By Linda Yohannes
Dreaming to be an established English writer in Ethiopia, many told me, is a disappointment waiting to happen. And they were not without truth; as such a dreamer, on top of worrying about my craft, which all writers everywhere have to do, I have the added worry of a bunch of otherreal challenges.
My choice of language is one. In the European colonial scramble for Africa, Ethiopia was never colonized. And unlike some other African countries, English was never a pervasive second language, which makes Amharic and other local languages the expected medium of creative writing. There are also circulating views that argue writing in English in a society where a majority of the people speak a different language, is a kind of westernization —which is looked down upon. A second challenge could be that books generally command little readership in Ethiopia. With a low, but growing, percentage of literate people, reading is not a popular pastime or social practice. The third real challenge is finance – which affects authors’ capacity to publish, and readers’ to buy their work. An underdeveloped economy, Ethiopia, and her people have to prioritize resources and there’s usually not much left to spare for ‘luxuries’ such as fiction books.
But against all odds, I went ahead and dreamt. I spoke of my dreams – to people who caringly tried to coax me out of it and to unconvinced faces who seemed to say ‘she’s in for a real disappointment’ or ‘I used to dream just like you when I was younger, before reality hit hard’ – I spoke of my dreams purposely making myself accountable to fuel my devotion to the accomplishment.

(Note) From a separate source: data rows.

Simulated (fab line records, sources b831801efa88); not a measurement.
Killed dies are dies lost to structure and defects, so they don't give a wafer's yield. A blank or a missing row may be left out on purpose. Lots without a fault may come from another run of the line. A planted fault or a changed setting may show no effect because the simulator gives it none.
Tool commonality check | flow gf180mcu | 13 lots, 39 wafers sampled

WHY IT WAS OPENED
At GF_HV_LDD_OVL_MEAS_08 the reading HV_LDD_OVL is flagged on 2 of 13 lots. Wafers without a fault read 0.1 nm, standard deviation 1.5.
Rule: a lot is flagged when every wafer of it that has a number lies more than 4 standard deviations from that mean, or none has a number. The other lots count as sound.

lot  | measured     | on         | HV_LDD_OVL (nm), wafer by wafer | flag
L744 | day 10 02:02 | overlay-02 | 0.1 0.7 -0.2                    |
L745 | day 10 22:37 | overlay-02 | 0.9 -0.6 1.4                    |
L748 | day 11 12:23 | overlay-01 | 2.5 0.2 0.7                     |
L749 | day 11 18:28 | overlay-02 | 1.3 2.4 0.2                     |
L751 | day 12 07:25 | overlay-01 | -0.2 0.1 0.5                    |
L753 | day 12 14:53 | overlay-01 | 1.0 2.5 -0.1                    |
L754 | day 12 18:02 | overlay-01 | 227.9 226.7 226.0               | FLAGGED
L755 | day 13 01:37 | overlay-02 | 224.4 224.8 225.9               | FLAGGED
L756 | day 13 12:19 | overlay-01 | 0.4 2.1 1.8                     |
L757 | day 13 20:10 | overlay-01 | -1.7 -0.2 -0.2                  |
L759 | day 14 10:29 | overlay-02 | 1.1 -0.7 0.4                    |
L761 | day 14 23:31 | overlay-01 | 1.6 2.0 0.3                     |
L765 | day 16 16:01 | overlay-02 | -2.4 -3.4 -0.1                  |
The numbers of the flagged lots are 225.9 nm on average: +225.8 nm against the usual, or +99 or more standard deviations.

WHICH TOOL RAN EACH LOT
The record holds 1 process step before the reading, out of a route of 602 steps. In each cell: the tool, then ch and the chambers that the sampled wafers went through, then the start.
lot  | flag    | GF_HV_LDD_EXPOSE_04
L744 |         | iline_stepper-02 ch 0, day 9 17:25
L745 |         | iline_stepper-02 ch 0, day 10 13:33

Of course I feared at times, like the first time I entered and lost the Burt Award for African Literature in 2011. When I stared into the e-mail that announced the three winners, my name not among them, I think my heart froze for a few seconds. I felt foolish for holding on to a childhood ambition that I should have been mature enough to let go. I felt everyone was right. But more often than the fears, is the obvious love I have for the written word, my passion to smith words and to articulate the thoughts I entertained, perspectives I felt I uniquely held and wanted to share. So I persevered. I recovered from the heart attack and began working on my manuscript for the 2012’s Burt Award competition, which sprung me back into life the way writing always did to me.
So you can imagine the depth of elation, and reassurance I felt when I received the e-mail which carried my name this time. I screamed on top of my lungs and also held still as joy quietly travelled down into me. I was grateful and it all seemed anything but foolish. This dream of mine was starting to materialize itself, in a more meaningful way than I had so far been able to show for my insistence on pursuing writing – previous accomplishments had been blogs, columns on a youth newspaper and magazine articles.
All fiction is to some extent biographical, I believe. And my first book, The School Newspaper, is too. It’s about Menna, a teenage aspiring writer, who thrusts herself into the career the same I did and gets into complications and pays prices before she learns important lessons. But what I was privileged to have, even Menna the fictional character wasn’t. It is almost too good to be true but at the same time something I had been quietly and earnestly waited for in my life. I am forever thankful for the Burt Award, for Code-Ethiopia and Mr. Bill Burt for laying down the stepping stone for me to climb higher in this difficult business of being a writer. My only return to them is a promise that I will step right up and continue to write another book and then another and another…
Linda Yohannes is the second-prize winner of the 2012 Burt Award for African Literature – Ethiopia for her novel, The School Newspaper.